- August 26, 2011
- Posted by: Sharon Greenthal
- Category: empty nest
When I was first an empty nester, a friend with kids still at home asked me, “is the empty nest weird?”
I realized that weird was the perfect word to describe my life without my kids in the house. Not bad, not lonely, not sad, not even empty…but definitely weird. It was as big of a change in our lives as it was when our first child was born – nearly everything we had been doing was no longer relevant. Our points of reference, our focus, it all had shifted. Although parenting never ends – your kids never stop needing your guidance, even if they don’t know it all the time – the day-to-day-ness of it was over. For me, as a stay-at-home mom, the change was as subtle as a ton of bricks falling on my head.

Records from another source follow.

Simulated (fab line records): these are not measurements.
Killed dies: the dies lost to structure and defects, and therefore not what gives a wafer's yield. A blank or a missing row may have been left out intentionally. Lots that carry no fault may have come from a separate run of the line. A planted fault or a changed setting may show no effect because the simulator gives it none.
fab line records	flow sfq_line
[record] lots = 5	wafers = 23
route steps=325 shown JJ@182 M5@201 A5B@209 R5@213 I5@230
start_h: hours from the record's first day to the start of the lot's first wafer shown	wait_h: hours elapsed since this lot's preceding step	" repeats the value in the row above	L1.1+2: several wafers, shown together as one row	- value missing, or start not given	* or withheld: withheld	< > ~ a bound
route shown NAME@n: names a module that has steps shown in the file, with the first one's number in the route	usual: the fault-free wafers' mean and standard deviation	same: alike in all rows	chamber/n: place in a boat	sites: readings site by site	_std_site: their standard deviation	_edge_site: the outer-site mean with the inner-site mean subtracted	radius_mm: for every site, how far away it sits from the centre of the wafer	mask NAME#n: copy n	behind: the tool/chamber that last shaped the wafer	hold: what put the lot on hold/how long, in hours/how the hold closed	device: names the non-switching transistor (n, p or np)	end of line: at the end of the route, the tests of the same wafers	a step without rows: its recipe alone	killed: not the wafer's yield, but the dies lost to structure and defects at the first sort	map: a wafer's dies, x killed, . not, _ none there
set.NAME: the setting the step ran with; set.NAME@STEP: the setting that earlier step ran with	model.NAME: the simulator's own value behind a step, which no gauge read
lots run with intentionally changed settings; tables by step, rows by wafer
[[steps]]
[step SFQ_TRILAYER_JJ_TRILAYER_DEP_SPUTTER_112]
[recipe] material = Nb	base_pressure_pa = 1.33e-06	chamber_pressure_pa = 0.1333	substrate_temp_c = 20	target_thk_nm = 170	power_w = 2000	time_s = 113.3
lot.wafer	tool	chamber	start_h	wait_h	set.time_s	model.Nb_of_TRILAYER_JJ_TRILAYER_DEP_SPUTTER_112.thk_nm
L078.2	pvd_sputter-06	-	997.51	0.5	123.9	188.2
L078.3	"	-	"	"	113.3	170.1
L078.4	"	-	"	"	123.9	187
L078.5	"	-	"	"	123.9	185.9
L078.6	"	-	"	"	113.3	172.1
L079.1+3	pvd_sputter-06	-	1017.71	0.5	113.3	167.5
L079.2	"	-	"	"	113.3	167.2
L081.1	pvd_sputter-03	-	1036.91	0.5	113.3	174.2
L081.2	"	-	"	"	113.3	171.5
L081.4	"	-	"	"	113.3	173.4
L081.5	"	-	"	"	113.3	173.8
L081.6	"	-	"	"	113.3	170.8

BOOM… your full-time job is DONE!!!
To start, it was so incredibly clean.
Other than a little dust here and there, there was no more random stuff lying around in my empty nest- wet towels, empty water bottles, dirty dishes, a million computer cords just to name a few – these things had disappeared from my house. It was orderly, organized, and neat, which makes me so happy, I can’t even tell you. But it’s weird, because the detritus of my kids lives, though irritating, used to be somehow comforting to me – they were here, and that was proof of it.
Also, it was so quiet.
No loud music, no blaring TVs. I know this sounds obvious, but it was symbolic, too – when they came home for vacations, there was a rise in the decibel level that was, in a way, shocking. And this leads to another thing that I realized – I had gotten older. Obvious, right? But consider this: Remember back to when you were young, and think about how there was always some noise in your world – who ever drove in their car without the radio on? I savored the quiet, though I know others in my situation couldn’t stand it.
There were a lot fewer people around.
If my son, the last to leave the nest, had friends over, it wasn’t just one or two. His group of 8 traveled in a pack, and if one was here, they all were. If there was anything I missed, it was having all those boys coming in and out of my house, ransacking my kitchen, sitting in our jacuzzi, laughing and yelling at each other.
I buy way less food. Enough said.
The disconnect from the community was the biggest shift.
After years of volunteering for every activity my kids participated in, it was a huge loss to not be part of the football boosters or the show choir parents group. That was, for me, the most rewarding part of being a parent – seeing my children practicing and rehearsing, working hard, then watching them perform and play. It was, simply, a lot of fun. I missed that. And the truth is, as soon as they graduate from high school, you’re completely finished with all of those things. Which leads me to the weirdest thing of all:
We had a lot of free time.
Our weekends were wide open – we were free to do whatever we wanted to do with hours previously spent watching, coaching, driving, feeding, cheering and adoring our kids. You’d think we would have been running here and there, doing all the things we never got to do when the kids were growing up – movie matinees, museum trips, walks on the beach – who knows. But the truth was, most of the time, we liked being in our empty nest, in the clean, quiet house, sometimes not talking for hours, but just knowing that it was just the two of us – and it was really, really nice. Weird, but nice.